Video screens above the white leather Mies van der Rohe chairs are flashing an intoxicating mix of buildings—built not by Mies but by Uncle Sam. Images fly by of U.S. government buildings in Chicago; Miami; Memphis, Tenn; Orlando, Fla.; St. Paul, Minn.; Cape Girardeau, Mo.; San Francisco; and Newark, N.J. They are a sampling of the $12 billion worth of works in progress that Leslie Shepherd, the chief architect of the General Services Administration (GSA), is overseeing from his modernist aerie in Washington, D.C.

“Never a dull moment,” Shepherd says on a December afternoon, acknowledging the demands of a job he held unofficially from January 2005, when his legendary predecessor, Edward A. Feiner, stepped down, until late November, when his appointment was announced.

On the day we meet, Shepherd, 49, is dressed in shades of gray. While Feiner stood out in cowboy boots, Shepherd's 6-foot-tall frame is anchored by black lace-ups. (“I have eight pairs of the exact same shoes,” he says.)

The previous week had proved more challenging than most. Down the gleaming white corridor, itself a model of federal design, jurors had been winnowing entries for the 11th round of the Design Excellence Awards. The best courthouses, federal buildings, border stations, renovations, and art commissions will be honored on March 29. “I can say I personally touched half of those,” Shepherd says. “I hope each project is better for it.”

Stephen Voss

That same week, Shepherd also held a daylong, get-acquainted session with Thomas Gordon Smith, a classicist architect who teaches at Notre Dame. Widely rumored as the agency's choice for the top job, Smith was appointed to a federal architecture fellowship instead. Shepherd says he welcomes the “additional perspective.”

In lieu of a peace pipe, the two hatched a plan for an autumn symposium on style. The working title is “Form and Meaning in Federal Architecture.” The steering committee starts with traditionalists Alan Greenberg, Hugh Hardy, and Robert A.M. Stern. Shepherd quickly characterizes the effort as a natural sequel to a 1990s symposium on modernism. He waves a copy of the final report. Its silver-gray cover perfectly matches his Richard Meier–designed watch.

After 18 years at the GSA, Les Shepherd exudes the practiced confidence of an Olympic gymnast on the balance beam. If there is a storm brewing between classicists and progressives, he makes it clear that he will be the voice of calm.

“There isn't a style; no one has predetermined anything,” he says. “We're always going to be looking for the best design talent. There's just not a single solution.”

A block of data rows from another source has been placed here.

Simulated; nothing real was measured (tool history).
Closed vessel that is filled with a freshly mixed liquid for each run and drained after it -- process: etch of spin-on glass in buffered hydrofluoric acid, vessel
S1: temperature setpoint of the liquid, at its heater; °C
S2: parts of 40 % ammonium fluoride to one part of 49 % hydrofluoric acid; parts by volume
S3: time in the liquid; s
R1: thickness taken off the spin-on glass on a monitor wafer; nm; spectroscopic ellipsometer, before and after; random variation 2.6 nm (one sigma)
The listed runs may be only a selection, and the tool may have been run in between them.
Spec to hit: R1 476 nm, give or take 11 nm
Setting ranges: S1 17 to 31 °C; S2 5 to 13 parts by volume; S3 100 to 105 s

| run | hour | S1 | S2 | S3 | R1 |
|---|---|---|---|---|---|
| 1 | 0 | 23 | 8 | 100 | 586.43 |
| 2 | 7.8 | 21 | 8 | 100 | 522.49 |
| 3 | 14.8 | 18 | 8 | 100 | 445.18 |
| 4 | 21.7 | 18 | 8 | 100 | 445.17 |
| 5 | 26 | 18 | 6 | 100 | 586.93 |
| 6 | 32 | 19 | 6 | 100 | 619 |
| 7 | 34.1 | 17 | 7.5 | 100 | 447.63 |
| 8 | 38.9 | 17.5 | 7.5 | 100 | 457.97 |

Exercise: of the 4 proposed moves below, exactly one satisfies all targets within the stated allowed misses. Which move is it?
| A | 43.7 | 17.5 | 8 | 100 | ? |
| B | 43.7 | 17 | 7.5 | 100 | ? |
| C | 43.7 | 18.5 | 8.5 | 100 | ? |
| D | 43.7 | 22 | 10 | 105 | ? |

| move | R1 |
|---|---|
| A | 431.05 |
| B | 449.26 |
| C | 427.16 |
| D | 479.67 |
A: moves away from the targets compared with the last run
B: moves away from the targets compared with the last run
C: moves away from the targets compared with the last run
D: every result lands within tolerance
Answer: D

Growing up in Mississippi, Texas, and New Mexico, Shepherd envisioned himself as an artist, but he abandoned the idea after hearing too many “starving artist” stories.

He set his sights on architecture while attending junior high in a thin-shelled concrete structure that reminds him of work by Bruce Goff. After earning a degree from Texas Tech, he worked on the adaptive reuse of a high school in Albuquerque, N.M. He married the developer's daughter, moved to California, and began his career with the GSA.